But Tehran remained mistrustful.

“We have no experience of this new president and administration,” Mr. Khamenei said. “We will wait and see. If you [the United States] change your attitude, we will change, too. If you do not change, then our nation will build on its experience of the past 30 years.” Rebuffed, the opportunity for engagement vanished as rapidly as it appeared and was replaced with a vicious race of sanctions against centrifuges.

Now, another opening has emerged. On June 14, Hassan Rouhani, the architect of the only nuclear agreement between Iran and the West during the past 11 years, was elected president of Iran. In an impressive turnout, the majority of Iran’s electorate cast their votes for the most moderate and pragmatic candidate in Iran’s six-way race. Mr. Rouhani’s victory unleashed a torrent of jubilation on Iranian streets.

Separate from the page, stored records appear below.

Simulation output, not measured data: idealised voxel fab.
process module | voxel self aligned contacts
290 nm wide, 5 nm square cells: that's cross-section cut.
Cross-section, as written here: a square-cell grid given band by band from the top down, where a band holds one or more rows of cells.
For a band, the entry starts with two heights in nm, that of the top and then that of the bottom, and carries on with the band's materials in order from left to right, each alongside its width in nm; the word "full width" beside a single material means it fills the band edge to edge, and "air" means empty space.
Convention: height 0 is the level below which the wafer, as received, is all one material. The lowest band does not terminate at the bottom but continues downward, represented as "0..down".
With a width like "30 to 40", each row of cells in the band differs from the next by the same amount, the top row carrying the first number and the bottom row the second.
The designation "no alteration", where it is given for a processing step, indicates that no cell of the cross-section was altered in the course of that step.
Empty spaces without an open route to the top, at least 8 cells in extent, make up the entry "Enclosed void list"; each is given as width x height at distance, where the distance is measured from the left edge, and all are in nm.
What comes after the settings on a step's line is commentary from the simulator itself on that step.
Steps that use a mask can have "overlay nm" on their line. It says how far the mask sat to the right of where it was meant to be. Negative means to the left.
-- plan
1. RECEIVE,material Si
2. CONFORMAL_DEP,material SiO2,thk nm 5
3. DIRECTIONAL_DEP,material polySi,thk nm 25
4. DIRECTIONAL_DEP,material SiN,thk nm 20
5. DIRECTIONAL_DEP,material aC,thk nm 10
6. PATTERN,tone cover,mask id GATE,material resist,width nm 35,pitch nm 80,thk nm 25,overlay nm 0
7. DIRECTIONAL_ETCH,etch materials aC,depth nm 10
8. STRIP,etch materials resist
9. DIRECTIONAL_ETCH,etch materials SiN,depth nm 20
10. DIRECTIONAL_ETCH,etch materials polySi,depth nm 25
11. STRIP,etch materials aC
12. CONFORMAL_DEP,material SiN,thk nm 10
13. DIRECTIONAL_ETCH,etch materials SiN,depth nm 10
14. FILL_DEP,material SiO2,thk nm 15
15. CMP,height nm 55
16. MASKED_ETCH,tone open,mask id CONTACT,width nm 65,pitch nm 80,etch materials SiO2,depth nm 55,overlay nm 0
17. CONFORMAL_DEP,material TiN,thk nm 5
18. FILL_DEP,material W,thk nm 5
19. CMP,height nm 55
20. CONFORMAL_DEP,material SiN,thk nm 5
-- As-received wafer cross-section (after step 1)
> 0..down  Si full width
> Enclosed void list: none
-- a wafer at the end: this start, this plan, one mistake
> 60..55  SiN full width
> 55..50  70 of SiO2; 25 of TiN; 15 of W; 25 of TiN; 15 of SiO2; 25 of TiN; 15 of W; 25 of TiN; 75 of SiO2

Yet Washington remains mistrustful.

Instead of congratulating the new president, who has the support of more than half of Iran’s electorate, the White House’s press release said “…despite [the] government obstacles and limitations, the Iranian people were determined to act to shape their future.” Obama was cautious. “We’re going to have to continue to see how this develops and how this evolves over the next several weeks, months, years,” he said in an interview with PBS.

This skepticism is understandable. After all, Iran’s president-elect is a consummate regime insider. Since the inception of the Islamic Republic, Rouhani has never been out of power or Khamenei’s good graces. This background has provided ammunition for the campaign against Rouhani, which is already in full swing.

Resorting to debatable evidence, some accuse him of involvement in terrorism and other nefarious acts. Others see his victory as the product of deep political machinations, a subterfuge for advancing the nuclear program under a more accommodating guise. Some subscribe to the school of thought of Israeli Prime Minister Benjamin Netanyahu, who contends that as long as the Supreme Leader reigns supreme, the president will be irrelevant, hence the necessity of ratcheting up pressure on Iran.